Linux Killswitch

[ unix-tools  wwe  ]

Recently, I’ve been adminstering a Linux server for some folks on the Content Analytics and Digital Analytics teams. With this great power comes–you guessed it–great responsibility. And one such responsibility is ensuring that the system’s resources are available and in good use. A few of our team members are developing Selenium scripts, which employ a Chrome webdriver and Xvfb virtual display, both of which seem to have a problem of hanging around long after they’ve stopped being used. This seems to happen when a function or script someone wrote crashes, or if they don’t properly close things (e.g., display.stop(); driver.quit()). I mean, that’s somewhat of a hypothesis on my part – the main point is that these processes build up into the 100’s and just hang around.

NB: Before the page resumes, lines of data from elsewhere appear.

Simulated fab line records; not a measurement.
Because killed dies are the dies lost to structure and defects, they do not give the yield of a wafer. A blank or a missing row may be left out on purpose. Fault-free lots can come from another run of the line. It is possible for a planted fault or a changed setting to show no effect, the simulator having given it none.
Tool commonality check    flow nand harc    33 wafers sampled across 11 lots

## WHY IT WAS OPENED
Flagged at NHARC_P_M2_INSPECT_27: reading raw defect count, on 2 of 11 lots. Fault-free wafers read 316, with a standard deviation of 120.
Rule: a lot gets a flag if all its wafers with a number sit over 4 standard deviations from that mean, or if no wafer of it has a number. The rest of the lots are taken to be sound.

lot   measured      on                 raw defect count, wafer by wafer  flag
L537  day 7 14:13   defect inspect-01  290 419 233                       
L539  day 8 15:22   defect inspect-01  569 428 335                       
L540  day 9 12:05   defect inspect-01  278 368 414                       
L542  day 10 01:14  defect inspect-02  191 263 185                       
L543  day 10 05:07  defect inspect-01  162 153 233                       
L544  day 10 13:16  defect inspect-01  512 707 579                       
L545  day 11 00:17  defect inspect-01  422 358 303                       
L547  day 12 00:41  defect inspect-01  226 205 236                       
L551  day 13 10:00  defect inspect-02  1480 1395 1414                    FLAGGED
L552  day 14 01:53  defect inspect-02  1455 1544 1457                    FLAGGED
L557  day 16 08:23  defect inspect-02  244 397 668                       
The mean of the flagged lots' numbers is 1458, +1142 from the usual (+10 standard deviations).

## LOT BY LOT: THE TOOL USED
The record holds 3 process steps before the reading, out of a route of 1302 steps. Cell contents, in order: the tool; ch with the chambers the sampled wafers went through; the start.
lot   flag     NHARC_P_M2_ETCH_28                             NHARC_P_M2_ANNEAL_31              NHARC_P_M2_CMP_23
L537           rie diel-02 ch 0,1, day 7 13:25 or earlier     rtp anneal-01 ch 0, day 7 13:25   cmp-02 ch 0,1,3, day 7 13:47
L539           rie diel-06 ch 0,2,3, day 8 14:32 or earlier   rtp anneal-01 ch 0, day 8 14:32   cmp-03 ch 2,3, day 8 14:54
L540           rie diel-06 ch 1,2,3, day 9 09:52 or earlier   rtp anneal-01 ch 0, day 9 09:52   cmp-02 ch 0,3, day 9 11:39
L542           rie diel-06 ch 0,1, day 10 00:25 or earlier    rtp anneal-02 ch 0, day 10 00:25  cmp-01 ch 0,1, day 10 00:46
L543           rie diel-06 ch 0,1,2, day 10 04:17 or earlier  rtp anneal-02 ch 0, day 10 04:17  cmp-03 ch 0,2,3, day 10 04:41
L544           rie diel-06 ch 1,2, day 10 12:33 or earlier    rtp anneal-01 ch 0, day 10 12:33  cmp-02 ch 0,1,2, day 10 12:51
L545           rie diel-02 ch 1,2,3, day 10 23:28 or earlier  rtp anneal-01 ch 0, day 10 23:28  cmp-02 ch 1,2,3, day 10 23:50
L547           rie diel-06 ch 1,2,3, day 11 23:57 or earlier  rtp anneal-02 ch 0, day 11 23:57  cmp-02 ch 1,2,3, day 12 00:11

ps -ef | grep chrome | wc -l  # Whoa, way too many!
ps -ef | grep Xvfb | wc -l    # Not as much, but still too many!

Killing Things, Slow and Stupid

If you just type ps into the command line, you won’t really see any processes besides those that are directly related to your current shell and username. At one point, I learned to use the ‘e’ and ‘f’ flags to get a much more complete list:

ps -ef

If your system has hundreds of processes running, you might be like, “Whoa, that’s a lot, but is it ‘a lot’ a lot or just a lot?” To know this, you have to (i) count, and (ii) build an intuition for what’s normal. For counting, just do this:

ps -ef | wc -l

To build an intuition, just do that a lot – throughout the day and throughout the week. On my system, it seems like 250 - 350 is normal. When it gets to 700, I know something’s up, and from this happening several times now, I know that it’s probably related to the Chrome webdriver (though Xvfb is also showing up quite a bit these days since we figured out the benefit of using virtual displays in our Selenium scripts).

To see all the processes related to Chrome, simply grep it:

ps -ef | grep chrome

At this point, you can look for some old, long-running Chrome procesess and kill them:

kill PID

Killing Things, Faster and Smarter

The problem is that there are so many Chrome-related processes, and many of them depend on each other. If you kill the right one, you might kill like 20 at once. Alternatively, you could end up having to kill all 20 individual processes individually… It would be useful to know which processes to kill first!

One approach is to kill the processes that take up the largest %CPU or %MEM, but using “-ef” does not provide that info. Fortunately, I learned about using the ‘aux’ argument today:

ps aux  # gives a lot of info w/ easy-to-interpret cols  like %CPU, %MEM

I also learned about ps’s tree view today:

ps axjf

Both approaches allow you to make smarter decisions about which processes to kill first so that you kill as many processes as possible with the least amount of work. That said, JEEZ! Wouldn’t it be nice to just kill all processes related to some command or program all at once?

The answer, of course, is YES!

Killing Things with Wild Abandon

This is where pgrep comes in: it returns all process IDs (PIDs) associated with a command. Try it!

pgrep cat
pgrep chrome
pgrep Xvfb

If you’re sure you can safely kill all processes at once, just do this:

kill `pgrep chrome`  # Kill 'em all in one stroke

This is a powerful command! Use it wisely. For example, we actually have hourly Selenium bots that go out and do some useful work – wouldn’t want to kill ‘em! But knowing their schedule allowed me to use this effectively, and the efficiency was so incredible I just had to share the good news :-)


Related: I also played around with htop today, which is like top, but more human friendly:

top  # look what's going on
htop  # like top, but for humans 

Some References

  • https://www.digitalocean.com/community/tutorials/how-to-use-ps-kill-and-nice-to-manage-processes-in-linux
Written on April 10, 2018